Disciples II: Dark Prophecy Updated Preview
We go hands-on with an updated build of the upcoming turn-based strategy sequel.
Earlier this year Canadian publisher/developer Strategy First announced that it would delay the release of Disciples II: Dark Prophecy until 2002 in order to give it "more marketing attention." This seemed like a questionable decision, especially if you consider how few turn-based strategy games there have been this year, as well as the substantial amount of press coverage the game has already received. But the company did claim it would use the additional time to put extra polish into the sequel--something it already claimed to have been doing for months. To be fair, the latest build that the company sent us looks considerably better than earlier builds we've seen, though whether the finished game will prove to be worth these continual delays remains to be seen.

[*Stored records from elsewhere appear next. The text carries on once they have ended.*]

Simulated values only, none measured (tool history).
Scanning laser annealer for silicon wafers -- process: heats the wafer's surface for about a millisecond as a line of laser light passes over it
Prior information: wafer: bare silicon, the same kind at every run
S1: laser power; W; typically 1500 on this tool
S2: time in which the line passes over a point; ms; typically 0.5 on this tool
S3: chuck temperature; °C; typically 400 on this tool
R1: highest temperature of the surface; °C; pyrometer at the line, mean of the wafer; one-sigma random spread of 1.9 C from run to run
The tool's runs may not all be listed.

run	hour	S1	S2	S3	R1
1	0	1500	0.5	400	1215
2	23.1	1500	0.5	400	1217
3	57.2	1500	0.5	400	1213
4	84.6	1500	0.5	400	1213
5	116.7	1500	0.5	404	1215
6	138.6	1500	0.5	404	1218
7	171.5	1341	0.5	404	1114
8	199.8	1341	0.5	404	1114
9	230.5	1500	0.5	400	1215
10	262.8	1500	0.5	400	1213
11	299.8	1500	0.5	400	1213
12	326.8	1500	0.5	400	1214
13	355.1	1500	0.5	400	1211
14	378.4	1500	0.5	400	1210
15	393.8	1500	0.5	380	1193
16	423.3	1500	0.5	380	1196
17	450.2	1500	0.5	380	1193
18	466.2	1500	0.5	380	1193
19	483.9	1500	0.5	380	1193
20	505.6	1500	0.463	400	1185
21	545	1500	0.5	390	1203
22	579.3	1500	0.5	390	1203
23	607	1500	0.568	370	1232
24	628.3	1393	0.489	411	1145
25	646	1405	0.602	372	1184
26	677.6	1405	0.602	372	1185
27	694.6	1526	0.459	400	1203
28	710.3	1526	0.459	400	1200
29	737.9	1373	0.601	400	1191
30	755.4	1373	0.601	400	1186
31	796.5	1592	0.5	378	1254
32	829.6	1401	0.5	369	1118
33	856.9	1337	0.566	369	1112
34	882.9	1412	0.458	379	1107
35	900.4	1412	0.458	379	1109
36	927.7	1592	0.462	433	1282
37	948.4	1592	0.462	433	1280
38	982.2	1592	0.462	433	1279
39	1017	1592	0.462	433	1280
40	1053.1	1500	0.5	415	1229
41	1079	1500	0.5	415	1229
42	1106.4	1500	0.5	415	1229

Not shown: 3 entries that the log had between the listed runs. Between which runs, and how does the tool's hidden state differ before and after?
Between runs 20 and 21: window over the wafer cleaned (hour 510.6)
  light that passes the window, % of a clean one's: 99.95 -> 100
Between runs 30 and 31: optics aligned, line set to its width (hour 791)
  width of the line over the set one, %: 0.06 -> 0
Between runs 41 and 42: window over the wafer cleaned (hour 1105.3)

Disciples II follows the story of the original game fairly closely. The four warring factions of the original game--the humans of the Empire, the dwarves of the Mountain Clans, the undead, and the demonic Legions of the Damned--all return in the sequel to face new challenges. A mysterious child known as the Chosen One has been born into the medieval fantasy realm known as the Sacred Lands, though depending on which of the game's four factions you choose, the Chosen One will play a different role in the game's single-player campaign.
Disciples II will feature both the original game's campaign (or "saga") mode and a single-scenario quest mode, and in both you'll begin the game by choosing to play as one of the game's four factions. Once you've made that decision, you'll choose what sort of hero unit you want to play as. Disciples II features the exact same hero types as the previous game. You can play as the warrior hero, whose innate regeneration ability lets him and the units under his control regain 15 percent of any health lost in the previous turn. As in the original game, warrior heroes begin the game as pegasus knights--powerful frontline fighters with the ability to fly. You can also play as a mage lord, who, as was exactly the case in the previous game, begins with a pre-built magic tower in his town and may research the highest-level magic spells. A mage lord hero begins the game as an archmage, a hero that has poor defense against physical attacks but can attack every enemy at once with magic. Finally, Disciples II will also let you choose a guildmaster hero, who begins with a pre-built thieves' guild in his town and allows any thief units he hires to perform additional actions, like changing an enemy company's formation. A guildmaster begins the game as a ranger hero, a powerful archer with the ability to travel greater distances each turn than either of the other hero types.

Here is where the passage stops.